Innodb – Partitioning and the InnoDB Buffer Pool

buffer-poolinnodbpartitioning

I am trying to maintain a database that contains a table with 40 billion rows (7.2 terabytes) on a server using InnoDB as a storage engine and MariaDB with MySQL 5.5.

When my database reaches about 2.5 terabytes, I can no longer insert data into the table at the rate required in production. Data in the table is rarely queried after 24 hours. The table has a primary key and one secondary index. After doing quite a bit of research, it seems like understanding the InnoDB buffer pool will be critical if I'm going to solve this problem. This is obviously too much data to fit into the buffer pool. I have a few ideas about how I can improve performance by increasing the probability data from the last 24 hours will be in the buffer pool, but it's difficult to test them all with such a large amount of data. How will the InnoDB buffer pool behave in each of the following situations? Is one idea obviously better? Or are they all bad?

  1. Split the large table into partitions by time such that each partition's data and index fit into the buffer pool. – https://mariadb.com/kb/en/partition-maintenance/ suggests that this should improve performance, but I've seen conflicting information about how indexing works for partitioned tables. Is it one massive index? Or several smaller indexes that will fit into the buffer pool? If it's one large index, it's hard to see how this would help.
  2. Create 2 time-partitioned tables. One table will be a large table of archived partitions, and one table will hold only one "active" partition with data that is likely to be queried (maybe a week). When I transition to the next partition in the active table (next week's data), exchange the recently active partition (last week's data) into the archive table. – This seems advantageous because the active table is guaranteed to fit into the buffer pool and queries that might execute a full table scan will not read data that will purge the active data from the buffer pool because the old data is in a different table. However, I'm assuming that when I exchange the recently active partition into the archive table, everything will come to a halt while the index for the large table is read from disk into the buffer pool and recalculated. Then there will be some time where performance suffers after that until the active data makes its way back into RAM.
  3. Create 1 time-partitioned table that holds archived data, and one small table that is minimal in size (probably 24 hours worth of data). Then copy the data more than 24 hours old out of the small table into the partitioned archive table. – It's hard for me to imagine how this could be a good option unless copying data is somehow faster than moving an entire partition.
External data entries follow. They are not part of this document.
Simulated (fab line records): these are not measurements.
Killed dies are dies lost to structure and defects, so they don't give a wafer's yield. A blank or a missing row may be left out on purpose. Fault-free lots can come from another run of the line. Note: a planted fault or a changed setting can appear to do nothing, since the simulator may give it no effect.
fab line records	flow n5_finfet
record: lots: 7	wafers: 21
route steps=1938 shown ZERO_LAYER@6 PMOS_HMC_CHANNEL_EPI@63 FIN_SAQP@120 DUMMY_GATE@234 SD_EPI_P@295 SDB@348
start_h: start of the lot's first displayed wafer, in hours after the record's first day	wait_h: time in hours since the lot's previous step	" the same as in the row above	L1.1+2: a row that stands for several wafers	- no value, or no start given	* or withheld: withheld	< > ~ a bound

Any insight is greatly appreciated!

Best Answer

From InnoDB perspective there are no partitions. Partitioning is implemented on the server level and for InnoDB each partition looks like a separate table.

You're going right direction for optimizing writes. If you partition by time the most recent partition will be one that gets new writes. It will be cached in the buffer pool and that'll be good for performance. If the partition is small enough to fit into the buffer pool you will see no reads and there will be as many writes as commits (if innodb_flush_log_at_trx_commit=1) plus some amount for flushing dirty pages. That'll be your capacity limit.

Before you partition do a research with your read queries. The secondary index was created for some reason and I assume the read queries benefit from it. After you partition, and if the read query doesn't change, MySQL will have to do as many index searches as number of partitions. So, the read query will be N times slower (I assume an index search time on a partition and the big table is same which is not strictly true, but ok for rough estimation).

Use EXPLAIN PARTITIONS SELECT... to see what partitions MySQL hits to execute the query. If you can change the SELECT so it hits only one partition (by adding PK clause) that'd be ideal situation.